The Social Welfare Branch was established under the provisions of the Social Welfare Act 1960 (No.6651) which was proclaimed in stages between 6 July 1960 and 21 June 1961. The Social Welfare Branch sat within the Chief Secretary’s Department and assumed all of the functions of the former Children’s Welfare Department and the Penal and Gaols Branch. These administrative changes arose from a recognition of the need to concentrate on the prevention rather than the mere alleviation of social problems. In 1971, all of the Social Welfare Branch’s functions were taken over by the new Social Welfare Department.
The Social Welfare Branch comprised four divisions: Family Welfare, Youth Welfare, Probation and Parole and Prisons. New sections were established to improve the Department’s staff training and information collection. The Branch supervised a number of state-run institutions (reception centres, children’s homes and family group homes).

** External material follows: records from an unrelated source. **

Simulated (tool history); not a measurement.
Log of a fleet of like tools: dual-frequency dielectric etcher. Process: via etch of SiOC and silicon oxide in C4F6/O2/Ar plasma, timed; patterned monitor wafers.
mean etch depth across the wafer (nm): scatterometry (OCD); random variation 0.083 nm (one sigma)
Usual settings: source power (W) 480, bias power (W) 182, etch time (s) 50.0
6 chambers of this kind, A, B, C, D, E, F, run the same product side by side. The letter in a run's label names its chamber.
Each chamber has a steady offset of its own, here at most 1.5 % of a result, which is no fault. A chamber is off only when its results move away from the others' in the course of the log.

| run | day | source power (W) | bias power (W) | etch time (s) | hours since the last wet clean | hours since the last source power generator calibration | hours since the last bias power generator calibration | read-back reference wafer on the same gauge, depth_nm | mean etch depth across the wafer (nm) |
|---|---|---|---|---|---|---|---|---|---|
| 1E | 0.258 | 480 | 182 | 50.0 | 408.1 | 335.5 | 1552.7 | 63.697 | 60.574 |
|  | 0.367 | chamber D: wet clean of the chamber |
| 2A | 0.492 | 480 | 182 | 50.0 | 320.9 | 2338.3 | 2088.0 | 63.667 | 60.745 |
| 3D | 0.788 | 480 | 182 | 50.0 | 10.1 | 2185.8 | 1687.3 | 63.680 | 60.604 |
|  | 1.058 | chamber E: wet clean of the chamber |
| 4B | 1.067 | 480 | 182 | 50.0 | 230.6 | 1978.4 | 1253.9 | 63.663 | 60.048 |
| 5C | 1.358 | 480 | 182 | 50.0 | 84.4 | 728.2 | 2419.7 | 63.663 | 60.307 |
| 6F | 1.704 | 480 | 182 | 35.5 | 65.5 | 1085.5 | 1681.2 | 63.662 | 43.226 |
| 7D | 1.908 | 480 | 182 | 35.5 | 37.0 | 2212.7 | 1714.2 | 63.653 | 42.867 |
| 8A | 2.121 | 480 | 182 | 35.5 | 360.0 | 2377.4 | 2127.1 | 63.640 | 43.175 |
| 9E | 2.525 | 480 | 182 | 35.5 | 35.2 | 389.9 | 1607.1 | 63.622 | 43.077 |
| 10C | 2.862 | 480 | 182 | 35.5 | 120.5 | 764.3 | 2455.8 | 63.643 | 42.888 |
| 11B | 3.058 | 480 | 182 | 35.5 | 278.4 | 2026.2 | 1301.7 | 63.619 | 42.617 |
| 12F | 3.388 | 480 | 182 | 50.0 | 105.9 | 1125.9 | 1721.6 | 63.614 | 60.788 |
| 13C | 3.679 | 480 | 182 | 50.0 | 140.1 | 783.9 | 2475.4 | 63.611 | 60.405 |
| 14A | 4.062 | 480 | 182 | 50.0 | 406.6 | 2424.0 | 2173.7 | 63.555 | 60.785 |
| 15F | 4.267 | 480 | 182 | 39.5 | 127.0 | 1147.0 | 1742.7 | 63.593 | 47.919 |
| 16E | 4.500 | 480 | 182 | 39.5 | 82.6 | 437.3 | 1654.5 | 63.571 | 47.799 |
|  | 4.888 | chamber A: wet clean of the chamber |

The creation of the Social Welfare Branch in 1960 was accompanied by the development of new child and family welfare services in the community. The new administrative arrangements reflected an intention for the Department to take a new, rehabilitative approach to offenders and disrupted families.
The Family Welfare Division provided services to children ‘requiring care and protection’ (i.e., wards of the state). This Division’s activities had a particular focus on work of a preventative nature. It had the following responsibilities:
promotion and development of family welfare, co-ordination of voluntary organizations, government departments and persons concerned with the provision of welfare services for families, control and supervision of children and young persons in need of care and protection, including foster care, adoption, wardship, infant life protection, child employment and child migrants, management and control of state institutions for the reception and treatment of children and young persons including children’s homes and reception centres, provision of aftercare for children and young persons, family counselling, family assistance (financial).
Under the Director of Family Welfare, there were four sections within the Family Welfare Division: family counselling, family assistance (i.e. maintenance collection), child care (foster care, infant life protection and child migration) and children’s homes (broad supervision of reception centres and children’s homes, and responsible for nearly all wards of state in Victoria).
The Youth Welfare Division provided services to young offenders, with a new emphasis on rehabilitative facilities for ‘delinquents’. The establishment of this Division was significant in the history of child welfare in Victoria, with its clear separation from the services provided by the Family Welfare Division. The Youth Welfare Division’s major functions were:
administration of youth training centres and remand centres for young offenders, classification of young offenders, treatment and rehabilitation of young offenders, after care of young offenders including accommodation in hostels and employment services, prevention of delinquency through youth work/services programs.
The new ‘divisional’ structure of the Social Welfare Branch was subsequently criticised in the Norgard Report of 1976. This Report raised concerns about fragmentation of decision-making and general administration, ‘especially in those sections of the Family Welfare Division which are concerned with wards of State’. The Department’s ‘regionalisation’ program, which commenced in the early 1970s, was an attempt to address this structural issue.
The Social Welfare Act 1970 created the new Social Welfare Department, which assumed responsibility for all functions previously administered by the Social Welfare Branch.